It is true it is hard to imagine the Watchtower Society allowing outside historians to consult their archives in New York. But I think it is interesting that they have allowed some historians in Germany to access their archives in that country. The Watchtower Society must have calculated that the benefit from helping academics to write about and thus promote their history during the Third Reich was worth any risk involved. It is hard to imagine any similar benefit would result from opening their archives in the United States to outside researchers, so it remains unlikely.
The Watchtower Society has been equivocal about outside research of their movement in recent years. On the one hand Witness lawyer Carolyn Wah wrote an article in the Review of Religious Research encouraging/advising researchers how to go about studying Jehovah's Witnesses, while at the same time the Service Department has been sending out letters telling elders not to cooperate with researchers. It seems as if the left hand does not know what the right hand is doing, or there are significant differences of opinion over what approach should be adopted at the headquarters.

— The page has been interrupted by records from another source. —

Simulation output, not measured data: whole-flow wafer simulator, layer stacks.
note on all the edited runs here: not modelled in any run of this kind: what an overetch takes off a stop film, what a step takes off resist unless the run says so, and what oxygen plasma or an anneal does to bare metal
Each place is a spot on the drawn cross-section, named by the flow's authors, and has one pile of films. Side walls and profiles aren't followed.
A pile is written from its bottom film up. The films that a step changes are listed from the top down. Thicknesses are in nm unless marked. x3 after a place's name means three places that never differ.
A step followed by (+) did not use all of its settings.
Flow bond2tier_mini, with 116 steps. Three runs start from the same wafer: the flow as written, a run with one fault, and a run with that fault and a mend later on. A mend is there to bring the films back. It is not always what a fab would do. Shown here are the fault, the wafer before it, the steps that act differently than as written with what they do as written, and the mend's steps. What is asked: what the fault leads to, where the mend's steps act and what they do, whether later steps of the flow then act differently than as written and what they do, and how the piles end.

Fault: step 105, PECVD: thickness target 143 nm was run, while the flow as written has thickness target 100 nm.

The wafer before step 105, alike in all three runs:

But those contradictions having been acknowledged, as a generalisation I think it still may be fair to say that the Watchtower Society has become more open to academic research of the movement in recent years. Bethelites such as Jolene Chu and Johannes Wrobel have been encouraged to write articles for academic journals on Watchtower history; they have allowed outside researchers to consult their archives in Germany; and representatives of the Watchtower Society have taken part in conferences alongside academic historians. The knee-jerk responses of the notoriously reactionary Service Department notwithstanding those are significant developments in their own right.